The Eurocoin indicator, which estimates euro area's actual gross domestic product growth, excluding seasonal variations and volatility in output, moved up to -0.27 percent in December from -0.29 percent each in November and October. The indicator is one of the earliest measures of growth in the currency area.
The euro zone economy shrank for six straight months to the end of September and the negative Eurocoin reading suggests it will shrink again in the October-December period, even if the pace of decline appears to have slowed a little in December.
The CEPR and the Bank of Italy said the small improvement this month reflected an easing of tensions in financial markets, as well as business surveys that were less negative than in previous months.
Figures published by the European Union's statistics agency earlier this month showed the combined GDP of the 17 countries that share the euro fell by 0.1 percent in the third quarter from the second, and by 0.6 percent from the same period in 2011. That confirmed Eurostat's first estimate, which was released in November.

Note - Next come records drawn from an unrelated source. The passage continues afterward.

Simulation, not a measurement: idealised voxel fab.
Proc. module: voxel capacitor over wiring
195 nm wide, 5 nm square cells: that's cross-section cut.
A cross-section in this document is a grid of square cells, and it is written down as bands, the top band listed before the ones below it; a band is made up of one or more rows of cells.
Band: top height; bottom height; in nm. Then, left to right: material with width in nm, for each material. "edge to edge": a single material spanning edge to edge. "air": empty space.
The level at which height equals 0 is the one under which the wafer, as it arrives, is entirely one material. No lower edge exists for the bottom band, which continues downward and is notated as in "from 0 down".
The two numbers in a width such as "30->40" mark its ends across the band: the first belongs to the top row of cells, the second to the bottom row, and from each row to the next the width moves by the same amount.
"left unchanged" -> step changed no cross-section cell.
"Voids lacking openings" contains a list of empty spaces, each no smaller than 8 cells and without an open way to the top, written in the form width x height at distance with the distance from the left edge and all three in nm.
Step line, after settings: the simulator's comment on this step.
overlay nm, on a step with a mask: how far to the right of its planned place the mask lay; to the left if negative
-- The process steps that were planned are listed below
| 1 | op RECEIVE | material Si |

Official data published in the past few weeks showed the fourth quarter got off to a weak start.
In the 17 countries that use the euro, exports fell 1.4 percent in October from September, while imports rose 0.6 percent. Germany, France, Ireland, Italy and Greece, among other countries, saw their exports decline.
Meanwhile, euro zone factory output continued its steep fall, underscoring the feeble domestic demand that risks prolonging the bloc's recession. Households are not spending and hence companies are not selling, forcing them to cut staff, which then further weakens consumption.
Germany, France and Italy, which make up two-thirds of the euro zone's industrial production, all saw their factory output contract for the second consecutive month in October, with Germany, the euro zone's largest economy, falling the most.
Adding to the gloom, labor ministry data on Thursday showed the number of people out of work in France rose for the 19th consecutive month in November to reach a nearly 15-year high. A day later, France trimmed its third-quarter growth reading to 0.1 percent from 0.2 percent previously.
INSEE predicted in its quarterly economic outlook last week that the French economy would grow just 0.1 percent in the first and second quarters of 2013, a level that is below the government's 0.3 percent target and down from 1.7 percent growth in 2011.
Looking on the bright side, German Finance Minister Wolfgang Schaeuble believes the worst of the euro zone debt crisis is over.
“I believe the worst is past,” Schaeuble told the daily newspaper Bild. "The government in Athens knows that it cannot financially overburden other euro zone countries. They are thus pushing forward with the reforms."
Schaeuble also said he was optimistic about France and its efforts to stop its debt burden expanding.
"I am certain that France will fulfill its obligations," he said. "The government definitely knows that every country has to permanently pursue reforms to remain competitive."
Schaeuble added that Germany's economy will expand at a decent rate next year. "The situation is better than we thought because among other things, business with the United States and Asia is stronger. The German economy will therefore grow decently in 2013,” he said.
Echoing Schaeuble’s comments, European Governing Council member Ewald Nowotny on Friday welcomed the launch of a permanent rescue fund for struggling euro zone countries, a framework for common bank supervision by the European Central Bank, and a deal to continue supplying aid to Greece.
“Altogether these are important measures that allow for cautious optimism for a way out of the crisis in 2013," Nowotny said in a statement.